Sunningdale Murders: Two More Guilty

19 December 2011, 17:49 | Updated: 19 December 2011, 18:07

Two men from Cambridgeshire were found guilty today of murdering a father of three who was found dying in the back of a van in Berkshire.

Shaleem Amar (pictured right), 33, had been attacked with lump hammers and was bleeding profusely from a wound to his head when police found him lying in a rubble bag, covered in sand, in Sunningdale in November last year.

A jury of six men and six women at Reading Crown Court found Tom Johnston, 25 and from Pampisford, and Shaun Matthews, 56 and from Whittlesford, guilty by majority verdicts after deliberating for more than 22 hours, following a six-week trial.

Johnston's brother Ben, 27, and their 57 year old father Robert Derek Johnston, (pictured below), both also from Pampisford, were found guilty last week.

Robert Johnson

Mr Amar, a business associate of Johnston senior, was attacked in the kitchen of his rented luxury home, the trial was told.

Officers, who followed the four men after they drove off from Mr Amar's home in their white van, eventually found him mortally wounded.

When the vehicle was pulled over on November 17 last year, officers noticed the men's clothing was covered in blood, but one claimed he was a decorator and that the substance was red paint.

It was some time later, and after an initial search of the back of the van, that Mr Amar was found in the rubble bag, which had been covered with clothes and blankets.

Mr Amar, who had suffered severe head injuries, a fractured cheekbone and defensive wounds to his hands, was pronounced dead on the roadside.

Blood-stained hammers were found in a satchel in the footwell of the van.

While there was no clear motive for the murder, jurors were told, Johnston senior and Mr Amar were partners in a fraudulent business which carried out complicated paper trail VAT fraud.
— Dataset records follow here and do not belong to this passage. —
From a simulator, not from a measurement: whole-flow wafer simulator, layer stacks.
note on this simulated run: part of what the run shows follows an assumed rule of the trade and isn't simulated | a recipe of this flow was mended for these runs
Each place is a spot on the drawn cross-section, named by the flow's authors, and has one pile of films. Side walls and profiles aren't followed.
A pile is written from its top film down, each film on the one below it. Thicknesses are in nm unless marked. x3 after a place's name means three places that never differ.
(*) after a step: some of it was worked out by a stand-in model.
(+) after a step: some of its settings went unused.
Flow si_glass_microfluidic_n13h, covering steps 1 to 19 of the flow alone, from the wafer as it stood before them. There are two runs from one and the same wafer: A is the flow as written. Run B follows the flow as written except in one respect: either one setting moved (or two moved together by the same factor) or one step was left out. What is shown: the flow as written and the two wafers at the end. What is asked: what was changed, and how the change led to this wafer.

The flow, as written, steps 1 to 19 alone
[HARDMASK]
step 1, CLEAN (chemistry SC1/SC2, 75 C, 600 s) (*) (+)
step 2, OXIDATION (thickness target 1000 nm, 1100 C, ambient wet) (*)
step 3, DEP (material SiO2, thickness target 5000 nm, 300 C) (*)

The company would claim VAT on goods it "sold'' but that did not actually exist.

Johnston senior had denied murder but told the jury he killed Mr Amar, and that he acted in self-defence because he feared he would himself be shot after a row over money.

He had told the court: "He was shouting that he was going to kill me and I was defending myself.''

The Johnstons and Matthews will be sentenced by Judge Zoe Smith tomorrow (Tuesday).